Frances Wills began working for the writer Langston Hughes after her graduation from Hunter College. While she was working for him, she began attending Pitt to get an M.A. in social work. She later began working in social work, placing children in adoptive homes.
It wasn’t until fall of 1944 that the Navy finally agreed to accept African American women in fully integrated units doing the same jobs as white women. The issue was a lack of vision on the part of the Navy: some assumed that since African American men mostly worked as cooks and janitors (i.e. non-fighting positions), African American women wouldn’t be needed to “free a man to fight.” It would take two long years of negotiations to convince the naysayers that African American women could replace white and “colored” men.

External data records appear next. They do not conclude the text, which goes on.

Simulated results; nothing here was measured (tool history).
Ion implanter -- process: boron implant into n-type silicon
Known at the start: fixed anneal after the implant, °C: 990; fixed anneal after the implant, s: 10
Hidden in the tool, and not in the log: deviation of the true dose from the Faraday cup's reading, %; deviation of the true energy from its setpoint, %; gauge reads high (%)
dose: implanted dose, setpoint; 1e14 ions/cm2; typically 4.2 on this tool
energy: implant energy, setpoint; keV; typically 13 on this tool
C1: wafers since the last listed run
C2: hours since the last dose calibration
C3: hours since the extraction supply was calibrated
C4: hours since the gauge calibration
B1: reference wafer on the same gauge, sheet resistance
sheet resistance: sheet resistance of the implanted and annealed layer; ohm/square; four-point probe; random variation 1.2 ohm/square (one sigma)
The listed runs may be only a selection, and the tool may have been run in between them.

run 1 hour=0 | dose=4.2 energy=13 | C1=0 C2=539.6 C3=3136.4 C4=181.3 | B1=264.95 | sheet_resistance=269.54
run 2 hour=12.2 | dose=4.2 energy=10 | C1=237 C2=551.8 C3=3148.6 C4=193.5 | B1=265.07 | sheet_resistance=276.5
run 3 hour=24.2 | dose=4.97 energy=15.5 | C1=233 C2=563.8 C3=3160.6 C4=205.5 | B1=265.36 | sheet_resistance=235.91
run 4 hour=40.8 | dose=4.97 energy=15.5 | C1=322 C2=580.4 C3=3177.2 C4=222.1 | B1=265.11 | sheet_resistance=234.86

As Frances wrote in her memoirs:
In October 1944 when the Navy said it was ready for me and I said, ‘Take me,’ I was not consciously making a statement about race relations. It was true that in the adoption agency where I was employed I was one of only two non-white social workers. My African-American colleague and I were probably in the same numbers to total staff as we were in the population overall. I doubt that this ratio had been planned, but since the numbers of person of color who applied to adopt children were small, we experienced minimal pressures from work demands in contrast to the rest of the staff which was obliged to handle a large volume of applications.
This photograph of Willis swearing in come from the National Archives.